The German Institute for Legal Questions on Free and Open Source Software considers the European Union's software licence EUPL to be one of the seven most important open source software licences. "It is anticipated that this license will be increasingly used by public administrations for licensing independent developments", the Ifross writes in a review, part of its Frequently Asked Questions, posted on its website in January.
The institute, a network of lawyers and legal experts mostly based in Germany, describe the EUPL as a license developed by the European Commission with a strict copyleft that exists in 22 of the languages of the EU's member states. They note that the licence is compatible with the GNU General Public Licence.
The GPL is the most important and widespread open source license, writes Ifross. "Approximately 60 per cent of all open-source software is under this license. This includes well-known programs like Linux or Busybox. The GPL is the template for all licenses with a strict copyleft."
Another licence in the top seven of for free and open source software, Ifross says, is the GNU Lesser General Public License. This was conceived especially for program libraries. The other four licences on the think tank's list are the Apache Licence, the BSD licence, the Common Public License and the Mozilla Public License.
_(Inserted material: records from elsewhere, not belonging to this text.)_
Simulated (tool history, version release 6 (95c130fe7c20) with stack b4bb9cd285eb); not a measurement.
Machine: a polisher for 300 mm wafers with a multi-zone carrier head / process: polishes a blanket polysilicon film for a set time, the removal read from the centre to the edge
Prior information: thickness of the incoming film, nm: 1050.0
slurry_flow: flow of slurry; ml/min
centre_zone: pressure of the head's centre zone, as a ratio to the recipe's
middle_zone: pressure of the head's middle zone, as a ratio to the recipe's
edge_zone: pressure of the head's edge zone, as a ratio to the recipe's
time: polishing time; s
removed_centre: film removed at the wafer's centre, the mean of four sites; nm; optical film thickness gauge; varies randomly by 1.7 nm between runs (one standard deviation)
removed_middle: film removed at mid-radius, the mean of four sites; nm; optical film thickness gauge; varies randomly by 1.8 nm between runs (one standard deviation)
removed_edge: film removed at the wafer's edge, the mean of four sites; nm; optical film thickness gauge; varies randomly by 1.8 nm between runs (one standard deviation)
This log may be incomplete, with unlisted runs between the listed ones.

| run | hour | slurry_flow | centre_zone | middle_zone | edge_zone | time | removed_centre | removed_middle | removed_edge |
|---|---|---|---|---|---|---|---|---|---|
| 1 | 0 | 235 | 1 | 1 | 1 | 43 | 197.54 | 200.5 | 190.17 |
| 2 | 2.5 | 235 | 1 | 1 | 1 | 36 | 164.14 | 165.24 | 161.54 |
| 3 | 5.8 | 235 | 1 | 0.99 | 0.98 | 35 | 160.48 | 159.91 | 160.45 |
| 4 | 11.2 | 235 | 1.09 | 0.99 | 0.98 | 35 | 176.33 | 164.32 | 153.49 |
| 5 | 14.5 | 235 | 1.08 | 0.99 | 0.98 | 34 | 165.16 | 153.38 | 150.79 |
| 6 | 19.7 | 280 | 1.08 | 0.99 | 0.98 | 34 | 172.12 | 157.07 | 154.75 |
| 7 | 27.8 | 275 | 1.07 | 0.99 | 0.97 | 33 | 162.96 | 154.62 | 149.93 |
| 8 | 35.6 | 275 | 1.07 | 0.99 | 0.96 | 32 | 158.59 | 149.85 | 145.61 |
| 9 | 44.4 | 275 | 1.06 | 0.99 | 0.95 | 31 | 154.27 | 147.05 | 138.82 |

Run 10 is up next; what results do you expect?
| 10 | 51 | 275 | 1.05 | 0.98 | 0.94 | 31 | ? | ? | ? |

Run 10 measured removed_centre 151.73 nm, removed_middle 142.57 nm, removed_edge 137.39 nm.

The EUPL is on its way to add the GPLv3 to its list of compatible open source licences. At the EC's Joinup project website, a public consultation for the revision of the EUPL was announced in December. Suggestions for improvements are welcome until the end of this week. Several additional changes have been proposed already. In January, for instance, one of the users of Joinup suggested to include also the Cc-by-sa to the list of compatible licences. This could help public administrations that want to publish software code along with its documentation and logos.
The new update of the EUPL, version 1.2, is planned for publication in June 2013.